Skip to content
This repository has been archived by the owner on Nov 29, 2023. It is now read-only.

bodywork-ml/bodywork-pipeline-with-cicd

Repository files navigation

Bodywork ML Pipelines with CICD

bodywork

This repository contains a Bodywork project that demonstrates how to configure a ML pipeline with CICD. The example ML pipeline has two stages:

  1. Run a batch job to train a model.
  2. Deploy the trained model as service with a REST API.

To deploy this project manually, follow the steps below.

Get Access to a Kubernetes Cluster

In order to run this example project you will need access to a Kubernetes cluster. To setup a single-node test cluster on your local machine you can use minikube or docker-for-desktop. Check your access to Kubernetes by running,

$ kubectl cluster-info

Which should return the details of your cluster.

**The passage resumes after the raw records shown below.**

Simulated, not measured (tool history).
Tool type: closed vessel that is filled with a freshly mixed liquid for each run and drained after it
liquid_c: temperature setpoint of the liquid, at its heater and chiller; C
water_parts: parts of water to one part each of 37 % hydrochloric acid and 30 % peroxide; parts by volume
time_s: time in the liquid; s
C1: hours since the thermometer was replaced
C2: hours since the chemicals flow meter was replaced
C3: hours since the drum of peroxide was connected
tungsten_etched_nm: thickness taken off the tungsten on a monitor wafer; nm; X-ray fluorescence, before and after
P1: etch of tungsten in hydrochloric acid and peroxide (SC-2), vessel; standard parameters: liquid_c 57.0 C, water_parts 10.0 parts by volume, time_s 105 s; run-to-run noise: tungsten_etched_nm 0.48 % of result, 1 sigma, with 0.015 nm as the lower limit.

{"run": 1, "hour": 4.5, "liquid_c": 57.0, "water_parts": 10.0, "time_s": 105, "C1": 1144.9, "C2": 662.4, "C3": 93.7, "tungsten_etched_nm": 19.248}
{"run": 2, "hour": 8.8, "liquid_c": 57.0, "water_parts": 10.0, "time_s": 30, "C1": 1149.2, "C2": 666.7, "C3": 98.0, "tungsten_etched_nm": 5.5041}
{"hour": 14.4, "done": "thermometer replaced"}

Install the Bodywork Python Package

$ pip install bodywork

Setup a Kubernetes Namespace for use with Bodywork

$ bodywork setup-namespace ml-pipeline

Run the ML Pipeline

To test the ML pipeline, using a workflow-controller running on your local machine and interacting with your Kubernetes cluster, run,

$ bodywork deployment create \
    --name=initial-deployment \
    --namespace=ml-pipeline \
    --git-repo-url=https://github.com/bodywork-ml/bodywork-pipeline-with-cicd \
    --git-repo-branch=master \
    --local-workflow-controller

The workflow-controller logs will be streamed to your shell's standard output until the job has been successfully completed.

Testing the Model-Scoring Service

Service deployments are accessible via HTTP from within the cluster - they are not exposed to the public internet, unless you have installed an ingress controller in your cluster. The simplest way to test a service from your local machine, is by using a local proxy server to enable access to your cluster. This can be achieved by issuing the following command,

$ kubectl proxy

Then in a new shell, you can use the curl tool to test the service. For example,

$ curl http://localhost:8001/api/v1/namespaces/ml-pipeline/services/bodywork-pipeline--serve-moel/proxy/iris/v1/score \
    --request POST \
    --header "Content-Type: application/json" \
    --data '{"sepal_length": 5.1, "sepal_width": 3.5, "petal_length": 1.4, "petal_width": 0.2}'

Should return,

{
    "species_prediction":"setosa",
    "probabilities":"setosa=1.0|versicolor=0.0|virginica=0.0",
    "model_info": "DecisionTreeClassifier(class_weight='balanced', random_state=42)"
}

According to how the payload has been defined in the pipeline/serve_model.py module.

If an ingress controller is operational in your cluster, then the service can be tested via the public internet using,

$ curl http://YOUR_CLUSTERS_EXTERNAL_IP/ml-pipeline/bodywork-pipeline--serve-model/iris/v1/score \
    --request POST \
    --header "Content-Type: application/json" \
    --data '{"sepal_length": 5.1, "sepal_width": 3.5, "petal_length": 1.4, "petal_width": 0.2}'

See here for instruction on how to retrieve YOUR_CLUSTERS_EXTERNAL_IP.

Running the ML Pipeline on a Schedule

If you're happy with the test results, you can schedule the workflow-controller to operate remotely on the cluster on a pre-defined schedule. For example, to setup the the workflow to run every hour, use the following command,

$ bodywork cronjob create \
    --namespace=ml-pipeline \
    --name=train-and-deploy \
    --schedule="0 * * * *" \
    --git-repo-url=https://github.com/bodywork-ml/bodywork-pipeline-with-cicd \
    --git-repo-branch=master

Each scheduled workflow will attempt to re-run the batch-job, as defined by the state of this repository's master branch at the time of execution.

To get the execution history for all train-and-deploy jobs use,

$ bodywork cronjob history \
    --namespace=ml-pipeline \
    --name=train-and-deploy

Which should return output along the lines of,

JOB_NAME                                START_TIME                    COMPLETION_TIME               ACTIVE      SUCCEEDED       FAILED
train-and-deploy-1605214260             2020-11-12 20:51:04+00:00     2020-11-12 20:52:34+00:00     0           1               0

Then to stream the logs from any given cronjob run (e.g. to debug and/or monitor for errors), use,

$ bodywork cronjob logs \
    --namespace=ml-pipeline \
    --name=train-and-deploy-1605214260

Cleaning Up

To clean-up the deployment in its entirety, delete the namespace using kubectl - e.g. by running,

$ kubectl delete ns ml-pipeline

Make this Project Your Own

This repository is a GitHub template repository that can be automatically copied into your own GitHub account by clicking the Use this template button above.

After you've cloned the template project, use official Bodywork documentation to help modify the project to meet your own requirements.